FIGHTING CORPORATE FRAUD IN CANADA
Corporate fraud has become one of the key issues in modern business and, accordingly, has attracted increasing interest from regulatory bodies across both developed and emerging markets. Technological advancements and the continuing globalisation of business are helping to facilitate white-collar crime.
With corporate fraud more prevalent in certain markets, lawmakers are taking action. Since the financial crisis, there has been a marked increase in the number of regulations put forward to combat the problem. However, there also needs to be a greater focus on internal efforts to reduce impropriety. When operating in the emerging markets in particular, many firms fail to tailor their due diligence processes.

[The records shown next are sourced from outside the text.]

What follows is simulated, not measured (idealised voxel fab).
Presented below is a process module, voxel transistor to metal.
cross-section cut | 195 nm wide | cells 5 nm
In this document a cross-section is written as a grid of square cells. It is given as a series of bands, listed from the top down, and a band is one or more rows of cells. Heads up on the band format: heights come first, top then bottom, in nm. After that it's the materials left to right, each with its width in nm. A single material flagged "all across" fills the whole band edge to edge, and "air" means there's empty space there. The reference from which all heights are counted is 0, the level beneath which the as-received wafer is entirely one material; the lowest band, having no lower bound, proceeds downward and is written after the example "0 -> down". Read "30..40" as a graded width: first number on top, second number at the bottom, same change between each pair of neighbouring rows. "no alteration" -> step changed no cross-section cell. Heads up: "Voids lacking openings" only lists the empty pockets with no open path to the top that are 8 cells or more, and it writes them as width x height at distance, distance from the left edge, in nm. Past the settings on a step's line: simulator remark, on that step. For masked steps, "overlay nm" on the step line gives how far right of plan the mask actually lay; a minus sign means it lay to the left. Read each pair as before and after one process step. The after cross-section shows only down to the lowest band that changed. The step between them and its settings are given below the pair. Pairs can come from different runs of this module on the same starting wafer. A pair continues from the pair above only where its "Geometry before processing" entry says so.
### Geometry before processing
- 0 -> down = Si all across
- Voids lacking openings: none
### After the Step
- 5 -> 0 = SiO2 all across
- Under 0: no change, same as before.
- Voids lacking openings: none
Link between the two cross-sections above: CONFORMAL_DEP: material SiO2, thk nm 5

Of course, corporate fraud is not exclusive to emerging markets; it is a major issue in the developed world – and Canada is no exception. According to a report from EY, one in five executives thinks bribery and corruption is widespread throughout the Canadian business world. For David Debenham, co-chair of the Supreme Court of Canada practice group at McMillan LLP, much of the fault for the increase in fraudulent activity is due to a substandard response to potentially fraudulent activity. “Allegations of fraud are too often dismissed as irregularities or misperceptions because of the way suspicions of fraud are handled,” he says. “There are several key points to make in addressing the problem. From an investigative point of view, the presumption is fraud unless an innocent explanation can be demonstrated, and not the other way around – as it is in a forensic setting. This means that evidence is not to be taken at face value, and must be thoroughly corroborated. Second, all incidents must be logged and investigated. What looks like an isolated incident may be part of a larger pattern. Third, there has to be internal and external oversight. Internal auditors can be co-opted by the corporate culture, and therefore they cannot see what is obvious to outside eyes – the last creature to see water would be a fish. External fraud auditors must be involved for that distant, detached view. Finally, there has to be a compliance officer and an audit committee to review investigative results and ensure future audits are planned with past investigative results in mind.”